The fans aren't mad at Pusha for leaning into nosetalgia and cooking up intricate drug dealer themes on My Name Is My Name, Daytona and now It's Almost Dry. So chiding him for doing so from a critical standpoint seems antithetical and, worse still, trite. Speaking from experience and admitted complicity, calling for artistic growth is sometimes a narrative crutch that critics rest their reviews upon, with the insidious flipside being a scoffing rejection when one doesn't stick a more ambitiously risky landing.
One need not have sold dope to appreciate songs like "Diet Coke" or "Hear Me Clearly" any more than we need to have attended magic wand classes at Hogwarts to enjoy the Potter Cinematic Universe. There's nothing regressive or stagnant about the way in which Pusha spits about his chosen themes on the new record. And when Malice returns to the fold properly on the outstanding closer "I Pray For You" with some of the album's best coke verses, it shows that there's plenty of premium product left in the pot.
The actor behind the mask changes, but Spider-Man always shoots webs and battles supervillains. Even when Wolverine got his brooding, bleeding old man Logan film out in 2017, he fought like a berzerker until the bitter end. Pusha T will rap about cocaine for as long as he wants and do it better than anyone else who dares to try. We as consumers–the target audience–demand nothing less.

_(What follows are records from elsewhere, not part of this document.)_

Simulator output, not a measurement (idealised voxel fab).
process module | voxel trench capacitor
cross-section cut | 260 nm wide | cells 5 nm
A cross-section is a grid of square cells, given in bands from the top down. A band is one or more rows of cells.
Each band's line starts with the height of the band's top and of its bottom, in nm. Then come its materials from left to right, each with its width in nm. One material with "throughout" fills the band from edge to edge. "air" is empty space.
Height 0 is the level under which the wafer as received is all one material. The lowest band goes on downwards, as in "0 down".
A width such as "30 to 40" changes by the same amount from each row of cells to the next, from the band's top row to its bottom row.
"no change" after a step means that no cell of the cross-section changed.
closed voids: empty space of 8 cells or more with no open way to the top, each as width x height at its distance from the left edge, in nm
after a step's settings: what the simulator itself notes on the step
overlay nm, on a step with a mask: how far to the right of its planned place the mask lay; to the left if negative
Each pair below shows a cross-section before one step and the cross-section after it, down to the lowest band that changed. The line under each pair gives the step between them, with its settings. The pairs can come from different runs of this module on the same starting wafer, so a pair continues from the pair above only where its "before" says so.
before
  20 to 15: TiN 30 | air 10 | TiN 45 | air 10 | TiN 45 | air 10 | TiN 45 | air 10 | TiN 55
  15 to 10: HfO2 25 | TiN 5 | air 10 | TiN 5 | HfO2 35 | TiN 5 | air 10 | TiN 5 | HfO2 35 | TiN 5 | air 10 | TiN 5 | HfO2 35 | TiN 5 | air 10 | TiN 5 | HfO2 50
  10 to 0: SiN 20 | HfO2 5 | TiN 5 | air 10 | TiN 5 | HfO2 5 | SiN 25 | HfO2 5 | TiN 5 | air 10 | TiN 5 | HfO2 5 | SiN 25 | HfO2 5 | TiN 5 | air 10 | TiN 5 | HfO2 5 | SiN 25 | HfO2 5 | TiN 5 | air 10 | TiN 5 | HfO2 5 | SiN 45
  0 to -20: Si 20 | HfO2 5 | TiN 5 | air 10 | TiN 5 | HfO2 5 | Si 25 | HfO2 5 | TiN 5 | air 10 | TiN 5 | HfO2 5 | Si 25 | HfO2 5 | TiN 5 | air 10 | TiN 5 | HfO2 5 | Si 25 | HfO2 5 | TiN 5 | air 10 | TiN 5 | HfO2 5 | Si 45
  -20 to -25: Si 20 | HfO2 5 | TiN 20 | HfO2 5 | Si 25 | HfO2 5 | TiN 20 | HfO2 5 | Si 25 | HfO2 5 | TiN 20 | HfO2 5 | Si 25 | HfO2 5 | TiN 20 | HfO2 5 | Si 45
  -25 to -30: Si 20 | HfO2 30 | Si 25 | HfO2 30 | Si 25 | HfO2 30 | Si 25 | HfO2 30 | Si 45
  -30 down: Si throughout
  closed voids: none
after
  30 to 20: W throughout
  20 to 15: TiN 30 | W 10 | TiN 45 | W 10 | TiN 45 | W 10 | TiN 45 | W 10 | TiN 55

AJ Suede & Small Professor, Hundred Year Darkness (buy it / stream it)
Seattle-based rapper AJ Suede goes bicoastal for his second album of 2022, teaming up with Wrecking Crew producer Small Professor out of Philly. Where his preceding Metatron's Cube with Televangel felt noirish and intimate, Hundred Year Darkness embarks on an epic rhyme odyssey set to exceedingly open and airy bap instrumentals. Packing verses like ballot boxes, he confidently crams unlikely references into one another, executing marvelously on "Full Metal Chimera" and "Maybach Mobile Suit." Though Defcee, Teller Bank$, and Fatboi Sharif each make memorable features, he owns the off-kilter "All Your Base" and "Enterprise" all on his own. Both artists appear to be in the zone here, creatively speaking, with Small Pro revisiting "Apologize Later" and "Drano" with twin remixes at the end.
Dark Lo & Don Gunna, The Graveyard (buy it / stream it)
Prior to his sentencing last summer, Philadelphia's Dark Lo spent much of his remaining free time recording a plethora of new music to be released while locked up. Some of those verses seem to have made it onto The Graveyard, a seven-track joint project with rapper Don Gunna, also presently incarcerated. Over some downright gloomy bap beats by apparent newcomer No Face, the duo trade exceedingly blunt bars on tracks like "Blakk & Deadly" and "Out Of Order." Street code declarations and unvarnished accounts of violence dominate their themes, evident on the lacerating lyrics of "Dark Alley" and "3 A.M." Eto enters the mix on "Graveyards & Skeletons," adding his own coldness to this icy cut.
Defcee & Boathouse, For All Debts Public And Private (buy it / stream it)
While Defcee has been spitting for something like a decade and a half, his 2021 projects We Dressed The City With Our Names with August Fanon and Trapdoor with Messiah Musik saw the Chicago rapper truly come into his own. Continuing that single-producer streak, his latest one partners him with BoatHouse, who provides pristine new boom bap for the focused emcee. Right from the start there's a distinct point of view, as "Even (Intro)" deploys sharp barbs at those who plunder his city and its people. Later, on "Qtna," he poignantly captures the everpresent dread of financial insecurity and living while debt looms. Still, the album isn't all pointed accusations and condemnation, proven by the hip-hop hunger and heart present on "Dunk Contest" and the Wu-nodding "Bubble Coat."